Tonight as I tucked  B into bed we read a paraphrase from Revelations in his Bible and it seemed so apropos that I have included the whole chapter here.    


Revelations 21

Then I saw “a new heaven and a new earth,” for the first heaven and the first earth had passed away, and there was no longer any sea.  I saw the Holy City, the new Jerusalem, coming down out of heaven from God, prepared as a bride beautifully dressed for her husband. And I heard a loud voice from the throne saying, “Look! God’s dwelling place is now among the people, and he will dwell with them. They will be his people, and God himself will be with them and be their God. ‘He will wipe every tear from their eyes. There will be no more death’ or mourning or crying or pain, for the old order of things has passed away.”

He who was seated on the throne said, “I am making everything new!” Then he said, “Write this down, for these words are trustworthy and true.” He said to me: “It is done. I am the Alpha and the Omega, the Beginning and the End. To the thirsty I will give water without cost from the spring of the water of life. Those who are victorious will inherit all this, and I will be their God and they will be my children. But the cowardly, the unbelieving, the vile, the murderers, the sexually immoral, those who practice magic arts, the idolaters and all liars—they will be consigned to the fiery lake of burning sulfur. This is the second death.”

One of the seven angels who had the seven bowls full of the seven last plagues came and said to me, “Come, I will show you the bride, the wife of the Lamb.” And he carried me away in the Spirit to a mountain great and high, and showed me the Holy City, Jerusalem, coming down out of heaven from God. It shone with the glory of God, and its brilliance was like that of a very precious jewel, like a jasper, clear as crystal.  It had a great, high wall with twelve gates, and with twelve angels at the gates. On the gates were written the names of the twelve tribes of Israel. There were three gates on the east, three on the north, three on the south and three on the west.  The wall of the city had twelve foundations, and on them were the names of the twelve apostles of the Lamb.

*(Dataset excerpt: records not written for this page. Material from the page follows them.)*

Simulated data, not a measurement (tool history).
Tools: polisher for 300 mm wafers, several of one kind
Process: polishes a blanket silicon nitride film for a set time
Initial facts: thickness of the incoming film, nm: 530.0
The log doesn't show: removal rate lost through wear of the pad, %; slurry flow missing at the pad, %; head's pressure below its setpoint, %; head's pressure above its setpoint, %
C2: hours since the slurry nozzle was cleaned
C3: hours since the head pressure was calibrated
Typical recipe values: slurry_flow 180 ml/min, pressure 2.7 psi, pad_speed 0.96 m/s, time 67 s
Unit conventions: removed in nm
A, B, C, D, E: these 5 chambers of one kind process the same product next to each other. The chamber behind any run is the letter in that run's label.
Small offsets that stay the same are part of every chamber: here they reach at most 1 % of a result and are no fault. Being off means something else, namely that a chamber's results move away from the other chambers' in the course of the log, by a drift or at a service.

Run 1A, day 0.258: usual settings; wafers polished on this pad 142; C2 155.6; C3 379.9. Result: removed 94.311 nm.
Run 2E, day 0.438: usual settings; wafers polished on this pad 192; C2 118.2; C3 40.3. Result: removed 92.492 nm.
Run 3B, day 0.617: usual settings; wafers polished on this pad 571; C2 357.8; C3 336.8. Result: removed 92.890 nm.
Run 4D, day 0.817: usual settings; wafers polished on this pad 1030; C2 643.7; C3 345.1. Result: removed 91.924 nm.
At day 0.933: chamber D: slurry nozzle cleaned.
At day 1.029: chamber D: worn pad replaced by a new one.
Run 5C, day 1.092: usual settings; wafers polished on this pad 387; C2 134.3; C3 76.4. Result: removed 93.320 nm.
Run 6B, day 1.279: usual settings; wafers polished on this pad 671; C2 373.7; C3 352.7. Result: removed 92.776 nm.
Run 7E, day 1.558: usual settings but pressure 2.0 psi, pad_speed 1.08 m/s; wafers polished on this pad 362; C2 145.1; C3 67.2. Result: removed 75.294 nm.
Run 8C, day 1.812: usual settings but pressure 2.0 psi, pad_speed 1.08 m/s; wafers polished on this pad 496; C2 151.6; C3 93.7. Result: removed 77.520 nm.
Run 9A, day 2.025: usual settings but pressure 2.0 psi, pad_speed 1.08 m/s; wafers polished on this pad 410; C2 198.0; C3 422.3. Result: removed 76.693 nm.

The angel who talked with me had a measuring rod of gold to measure the city, its gates and its walls. The city was laid out like a square, as long as it was wide. He measured the city with the rod and found it to be 12,000 stadia in length, and as wide and high as it is long. The angel measured the wall using human measurement, and it was 144 cubits thick. The wall was made of jasper, and the city of pure gold, as pure as glass. The foundations of the city walls were decorated with every kind of precious stone. The first foundation was jasper, the second sapphire, the third agate, the fourth emerald,  the fifth onyx, the sixth ruby, the seventh chrysolite, the eighth beryl, the ninth topaz, the tenth turquoise, the eleventh jacinth, and the twelfth amethyst. The twelve gates were twelve pearls, each gate made of a single pearl. The great street of the city was of gold, as pure as transparent glass.

I did not see a temple in the city, because the Lord God Almighty and the Lamb are its temple.  The city does not need the sun or the moon to shine on it, for the glory of God gives it light, and the Lamb is its lamp.  The nations will walk by its light, and the kings of the earth will bring their splendor into it. On no day will its gates ever be shut, for there will be no night there.  The glory and honor of the nations will be brought into it. Nothing impure will ever enter it, nor will anyone who does what is shameful or deceitful, but only those whose names are written in the Lamb’s book of life.

Friday, December 14, 2012

Amazing and Thoughtful Blog By an Ethiopian Trying to Connected Adopted Children with their Heritage

This blog is a resource I have literally been dreaming of but did not know existed!  How amazing to have a young Ethiopian man thoughtfully try to share his heritage with the children of his country who now live around the world!

My son is my son, but he has many relatives and a uniquely complex story.  He is American, he is Ethiopian. He is mine to raise, but was born to, raised by, and loved by many others for almost three years before we came into each other's lives.

Our whole family loves Ethiopia and it is now an indelible part of our lives. How much more so my son who is Ethiopian, was born in Ethiopia, and has a proud Ethiopian heritage. He is American but he is also Ethiopian.  He will always be both.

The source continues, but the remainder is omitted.